Wednesday, January 26, 2011

Margaret Hill McCarter, American Author (1860-1938)

"She dignifies and makes holy the tilling of the soil while not glossing over the hardships of life. It is drudgery, but she makes it a blessed drudgery, glorified by the loves of life, brightened by the higher vision - a drudgery which brings its own reward."
~ William E. Connelley, from A Standard History of Kansas and Kansans, 1918

A Hoosier-born author, brought up on a farm, located between Carthage and Charlottesville in Rush County, Indiana, Margaret “Maggie” Hill was the sixth of seven children of tenth generation Quakers. Her pioneer parents arrived in Indiana in 1858 from Randolph County, North Carolina. Raised in a home that stressed reading and education, Maggie, as a child, was considered shy, retiring and somewhat slow – a dreamer.

She certainly bloomed! After attending the Quaker Earlham College for 2 years, Margaret completed four years of coursework in two years to graduate with a degree in education from the State Normal School in Terre Haute. She began her professional career as an educator in Indiana public schools - near her family home, as an elementary “schoolteacher,"starting at the age of sixteen in 1876; in Rensselaer, as a high school principal; and in Goshen, as head of the English department. In 1888, at the age of 28, Margaret accepted a position as head of the English department at Topeka High School in Kansas, which she continued to fill until 1894.
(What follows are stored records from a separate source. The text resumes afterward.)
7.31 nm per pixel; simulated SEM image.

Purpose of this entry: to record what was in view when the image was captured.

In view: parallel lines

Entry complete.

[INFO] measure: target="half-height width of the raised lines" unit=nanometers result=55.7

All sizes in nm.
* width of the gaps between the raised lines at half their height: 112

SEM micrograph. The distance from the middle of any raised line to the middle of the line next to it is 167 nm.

Kansas became Margaret’s true and beloved home, where she married Topeka dentist, Dr. William Arthur McCarter, also Hoosier-born of pioneer parents, in 1890; raised 2 daughters and a son; and in 1901 began her long career as a prolific author. She edited, with biographical and bibliographical notes, several titles in the Crane Classics series, including: Hawthorne's Great Stone Face; and Miraculous Pitcher; Holmes' Grandmother's Story of Bunker Hill, Longfellow's Song of Hiawatha; Lowell's Vision of Sir Launfal; Shakespeare's King Lear and Merchant of Venice, and Whittier's Snowbound. She contributed poetry and short stories to various newspapers and magazines and authored many famous, well-loved books: A Bunch of Things Tied Up with Strings, 1901; Cuddy, and Other Stories, 1902; The Cottonwood's Story, 1903; Overflowing Waters, 1903; Christmas Eve in the Day Coach, 1905; Cuddy's Baby: A Story of the Kansas Folks; 1907; In Old Quivira, 1908; The Price of the Prairie: A Story of Kansas, 1910; The Peace of the Solomon Valley, 1911; A Wall of Men, 1912; A Master's Degree, 1913; Winning of the Wilderness, 1914; The Corner Stone, 1915; Vanguards of The Plains, A Romance of the Santa Fe Trail, 1917; Paying Mother: The Tribute Beautiful, 1920; The Reclaimers, 1918; Homeland: A Present Day Love Story, 1922; Widening Waters, 1924; and The Candle in the Window, 1925. Margaret Hill McCarter is considered to be Kansas’ first popular female author for her many novels set against the Kansas prairie and for memorializing the early days of the state; and she remains, today, Kansas’ bestselling female author.

“No one has succeeded so well in translating the atmosphere of Kansas prairies and the experiences and ideals of Kansas men and women as has Margaret Hill McCarter, author of Middle West fiction. It has been her task to search out and clothe with fitting words the simplicity and the real grandeur of the people who made Kansas and are still its breath and life.”
~ William E. Connelley

Margaret was also very active in the founding and work of several women’s and literary clubs, historical societies, and civic organizations in both Indiana and Kansas and was well-known as an orator at civic and women’s groups and on the Chautauqua circuit. Her lecture on Abraham Lincoln was said to be one of the “most thrilling and comprehensive that has ever been delivered on this subject.”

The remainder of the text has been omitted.